Though it’s been three decades since Coppola’s last triumph, Cannes audiences were hoping he might deliver another “Apocalypse Now.” Turns out, world-building — that invaluable tool of 21st-century Hollywood franchises — may not be in his wheelhouse. Strangely enough, animation (rather than vfx-heavy live action) might have been a better way to tell such a story, helping to balance a tone that’s Shakespearean at times (including a recitation of Hamlet’s most famous monologue) and downright campy at others, as when a browless Shia LaBeouf quips, “Revenge tastes best while wearing a dress.” Animation would’ve also given Coppola more control over a setting meant to synthesize modern New York, ancient Rome and the forests of Pandora. But as one character repeats in the film: “When we leap into the unknown, we prove that we are free.”
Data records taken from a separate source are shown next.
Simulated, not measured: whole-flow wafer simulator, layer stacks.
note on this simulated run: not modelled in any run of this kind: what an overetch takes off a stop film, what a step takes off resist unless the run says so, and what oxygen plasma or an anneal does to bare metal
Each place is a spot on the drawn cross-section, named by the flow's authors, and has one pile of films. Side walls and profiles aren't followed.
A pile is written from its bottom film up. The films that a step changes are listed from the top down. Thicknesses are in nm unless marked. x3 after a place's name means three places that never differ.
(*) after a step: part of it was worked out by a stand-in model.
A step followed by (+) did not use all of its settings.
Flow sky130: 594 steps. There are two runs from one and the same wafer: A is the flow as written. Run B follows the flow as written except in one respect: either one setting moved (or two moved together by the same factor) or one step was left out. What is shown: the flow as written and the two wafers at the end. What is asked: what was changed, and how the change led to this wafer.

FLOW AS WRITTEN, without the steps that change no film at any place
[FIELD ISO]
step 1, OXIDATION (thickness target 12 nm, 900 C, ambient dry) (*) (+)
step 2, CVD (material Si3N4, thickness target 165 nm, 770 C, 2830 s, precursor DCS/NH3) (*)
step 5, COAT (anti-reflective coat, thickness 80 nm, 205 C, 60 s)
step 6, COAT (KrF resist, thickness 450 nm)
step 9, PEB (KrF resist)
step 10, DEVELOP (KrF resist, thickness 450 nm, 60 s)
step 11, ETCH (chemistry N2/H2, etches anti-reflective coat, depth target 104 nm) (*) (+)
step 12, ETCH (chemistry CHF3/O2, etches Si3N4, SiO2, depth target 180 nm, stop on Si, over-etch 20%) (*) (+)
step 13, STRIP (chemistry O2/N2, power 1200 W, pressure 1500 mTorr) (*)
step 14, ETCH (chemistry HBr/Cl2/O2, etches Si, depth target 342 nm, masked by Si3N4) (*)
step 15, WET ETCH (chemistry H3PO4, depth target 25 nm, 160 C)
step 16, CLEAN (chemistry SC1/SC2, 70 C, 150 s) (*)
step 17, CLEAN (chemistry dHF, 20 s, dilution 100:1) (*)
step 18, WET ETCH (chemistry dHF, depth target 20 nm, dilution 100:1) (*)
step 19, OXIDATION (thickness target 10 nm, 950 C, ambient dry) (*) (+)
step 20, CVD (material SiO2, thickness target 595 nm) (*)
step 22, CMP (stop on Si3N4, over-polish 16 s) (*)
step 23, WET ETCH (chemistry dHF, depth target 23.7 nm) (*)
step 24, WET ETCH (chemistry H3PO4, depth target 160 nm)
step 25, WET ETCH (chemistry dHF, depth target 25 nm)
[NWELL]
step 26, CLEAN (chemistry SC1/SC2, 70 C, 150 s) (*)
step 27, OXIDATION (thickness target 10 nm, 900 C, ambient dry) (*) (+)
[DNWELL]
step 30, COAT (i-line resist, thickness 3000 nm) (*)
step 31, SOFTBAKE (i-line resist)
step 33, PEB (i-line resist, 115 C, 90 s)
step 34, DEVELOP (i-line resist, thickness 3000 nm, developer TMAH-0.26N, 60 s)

In some corners of the real world (such as China and Saudi Arabia), leaders have sought to create forward-thinking “smart cities” from scratch. But that’s not how thriving metropolises typically come to exist. Instead, they’re built up and burned down, then they’re rebuilt and improved in fits and starts, dragged into modernity — not without outrage and criticism — by visionary urban developers like Robert Moses (New York) and Georges-Eugène Haussmann (Paris). Men like Cesar Catilina, the fictional city planner single-handedly trying to drag New Rome into the future, whom Driver plays with the wild-eyed, monomaniacal intensity of Howard Roark (the speechifying architect in Ayn Rand’s “The Fountainhead”).

Like such slow-to-evolve population centers, “Megalopolis” is positively awe-inspiring in some places and an absolute eyesore in others, until you pull back and try to take it all in. Only then can you see the unwieldy way old and new concepts crowd next to another, like an art deco skyscraper squeezed between a cathedral and a Starbucks. The film opens with Catilina stepping off an upper ledge of the Chrysler Building, at which point he commands time to stop. And it does. There, hovering 70-odd stories above the streets of New Rome, he takes a page not from Plutarch (who documented the Catilinarian conspiracy that loosely inspired Coppola), but from the Wachowskis. This time-freezing “Matrix” move — which immediately follows a Laurence Fishburne-narrated scene-setter — suggests something far more fantastical than what follows.

“Megalopolis” is not so much a sci-fi movie, as some have reported, as it is a sexless “Caligula,” transposed to New Rome. The city looks like modern-day Manhattan, except that men sport bowl cuts and women wear see-through robes, made either of gauze or an innovative, all-purpose building material called Megalon, discovered by Catilina and central to his scheme to revamp the city. In this, he is opposed by “slumlord”-turned-mayor Franklyn Cicero (Esposito). The two first have it out at a high-concept press conference, where most of the film’s key figures — including Jon Voight as obscenely rich oligarch Hamilton Crassus III and Plaza as manipulative TV personality Wow Platinum — navigate catwalks dangling amid a scale model of the city. Franklyn plans to erect a casino, whereas Catilina wants to create “a perfect school-city for its people, able to grow along with it.”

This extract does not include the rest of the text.